Geopolitical Crimes Arising from World War I’s Peace Diplomacy

As suggested, the Geopolitical Crimes of World War I and II are specified as including an extended conception of war as encompassing “peace diplomacy”, that is, the arrangements imposed on the defeated side after active combat ended. The basic contention is that diplomacy that was deliberately wrongful should be held subject to accountable procedures if responsible for inflicting massive suffering on innocent people and their societies. More specifically, the argument set forth suggest the desirability of adding Geopolitical Crimes to the list of Crimes against Humanity set forth in Article 7 of the Rome Statute (United Nations General Assembly 1998) governing the activities of the ICC.

It seems relevant to ignore chronology and mention the most obvious Geopolitical Crimes of World War II before turning to World War I. As earlier suggested, the most consequential Geopolitical Crime involved the normalization of bombing of civilian populations and cities as exemplified by post-1945 patterns of warfare in Korea, Vietnam and more recently in Iraq, Syria and Yemen; this normalization covered atomic bombs, which without comment also extended the cover of legal- ity to nuclear weapons under the positivist precept that whatever is not explicitly forbidden is permitted; imposed “partition” arrangements for Korea, Vietnam and Germany, disrupting natural and traditional political communities of these countries giving rise to warfare and war-threatening tensions that lasted for decades, and reflecting geopolitical arrangements of convenience that under later Cold War conditions could have led to the outbreak of World War III, Korean War

and Vietnam War. These divided country arrangements were implemented with- out consulting the people affected and ignored what became known as “the inalienable right of self-determination” in the decolonization period.

Turning to the peace diplomacy that followed the ending of World War I, it too created by design severe problems that would haunt the affected populations for generations. Although mindlessly indifferent, given the failure to prohibit such behavior, it is admittedly not responsible to suggest after such a lapse of time that this peace diplomacy was a Geopolitical Crime in any plausible legal sense. However, it is in my view quite reasonable to suggest, even retroactively, that the Allied powers were politically and ethically responsible for the commission of grave Geopolitical Crimes. A similar logic seems applicable to Armenian contentions that Ottoman Turkey was guilty of “genocide” due to its responsibility for the organized massacres of hundreds of thousands of Armenians in 1915. A genocide occurred, as noted by Hitler and the world did nothing to stop it. This distinction between what is unlawful and what is political and ethically wrong is important. In 1915, the word genocide had not yet been invented and no norm of prohibition was formally adopted prior to 1951, making any attempted legal application retroactive in violation of the fundamental principle of criminal justice “no punishment without a prior law”.

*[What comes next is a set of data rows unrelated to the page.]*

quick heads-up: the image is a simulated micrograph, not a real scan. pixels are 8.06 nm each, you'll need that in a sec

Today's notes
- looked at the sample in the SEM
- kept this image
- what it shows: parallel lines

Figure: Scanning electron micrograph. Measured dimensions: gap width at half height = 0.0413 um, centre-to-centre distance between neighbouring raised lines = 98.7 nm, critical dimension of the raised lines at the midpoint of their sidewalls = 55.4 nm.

And so unlike Albright’s assertion, which is contemporaneous with the events, the World War I allegations are of a political and ethical nature, but with the encouragement that such negative diplomacy be stigmatized by being criminalized. In the context of World War I’s peace diplomacy I would call attention to three major initiatives each of which contributed to the current regional landscape of turmoil, extremism and violence causing massive suffering: the Sykes-Picot Agreement (1916), the Balfour Declaration (1917) and the abolition of the Islamic Caliphate (1924). The first two of these initiatives occurred prior to the ending of World War I but were explicitly incorporated into the peace arrangement imposed on the Middle East. These two colonialist initiatives embedded in the peace diplomacy, did not as such violate prevailing legal norms, nor directly contradict Western political and ethical standards, but seemed imprudent in view of nationalist challenges emanating from the non-West and the wholly disruptive nature of the Zionist project (creating a Jewish state, temporarily disguised as a Jewish “homeland” in a non-Jewish society; at the time of Balfour the Jewish population in Palestine was in the vicinity of 8%).

Kemal Ataturk decreed the abolition of the Caliphate in 1924 as part of his central project of making Turkey a Europeanized secular state along the specific lines of France. Although such an undertaking would have negative reverberations later in Turkey, it would not be reasonable to expect a political leader to anticipate this, and in fact, the secularization of Turkey was consistent with the modernization

norms that prevailed politically and ethically in the West. In actuality, however, Ataturk’s modernization project had a dislocating effect in Turkey that bears comparison with the Zionist impact on Palestine: it represented an attempt from above to impose a secular Europeanized state on a religiously oriented and non-Western multiethnic society that had long existed in Turkey. The Shah of Iran attempted the same sort of social engineering transformation of Iran that also produced a drastic backlash.

In my view the basic Geopolitical Crime committed with respect to the Ottoman Empire involved the imposition of European territorial states on a region that had been previously governed in a loose and largely non-territorial manner. More concretely, the region had for centuries been under the rule of the Ottoman Empire that divided the Arab world into “millets” vested with responsibility for local self- government, based on distinct units reflecting ethnic and religious identities. This system of governance was long largely accepted by inhabitants as “natural” or legitimate political communities, with identities that were local and tribal as well as civilizational and religious, and essentially non-territorial in the sense of the modern state system based on the central juridical idea of territorial sovereignty.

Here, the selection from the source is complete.